Friday, February 28, 2014

7 Quick Takes

Well I missed yesterday - can I do an extra day?

Here’s the catch up:

1. My sister and her husband were in town and it was awesome. They are moving from Hawaii to DC area and so car was shipped to LA and they stayed a little there, Vegas, Grand Canyon, Flagstaff, DFW. It was short and sweet and fun to catch up and have the children play.

2. I did the first workout of the Crossfit Open this morning. 14.1. Yes, I’m one of those. But I’m not one of THOSE. I’m in the Open purely to do it for myself. I’ll be lucky if I’m not in the bottom 10%. It’s so awesome to be like - last year, I could NOT do what I’m doing. It’s really super cool.

3. But the workout made my forearms really tired. So when I arrived at school and had to cut what felt like HUNDREDS of miles of chicken wire for my sculpture students, I thought I was going to die. That’s functional movement right there!
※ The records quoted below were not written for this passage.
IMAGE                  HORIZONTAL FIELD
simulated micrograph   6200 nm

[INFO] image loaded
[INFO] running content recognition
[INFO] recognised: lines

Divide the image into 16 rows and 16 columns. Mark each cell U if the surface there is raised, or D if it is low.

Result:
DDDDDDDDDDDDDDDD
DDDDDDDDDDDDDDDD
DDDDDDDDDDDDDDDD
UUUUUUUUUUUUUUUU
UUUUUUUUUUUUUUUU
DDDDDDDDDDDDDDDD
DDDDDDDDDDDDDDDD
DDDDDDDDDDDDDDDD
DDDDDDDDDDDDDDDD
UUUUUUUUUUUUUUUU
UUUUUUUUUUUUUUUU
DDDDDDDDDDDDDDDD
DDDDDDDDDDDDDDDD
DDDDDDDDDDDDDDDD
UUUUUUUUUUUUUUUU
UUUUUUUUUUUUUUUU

4. The weather here in North Texas just got awesome. But the forecast for early next week is looking like ice/cold/snow. I would do just about anything for that NOT to happen!

5. Gosh, I always love Fridays for the 7 Quick Takes. And I think they’d be so fun to write and today - NOTHING!

6. My students started making these really awesome wire insect sculptures today. Everyone got a different insect and they have to do it as realistically as possible. We started with the body. And I found myself saying, “Hey, you have a great body!” or “Hmmmm, I think you need to work on the body” or “Your legs are awesome!” and of course whenever something involves “balls” - as “Make a ball for the head” or “Shade the balls” things start getting weird. I have trained myself completely to say “spheres” in exchange for “balls” without even having to think about it. But all that other body, leg stuff was not easy!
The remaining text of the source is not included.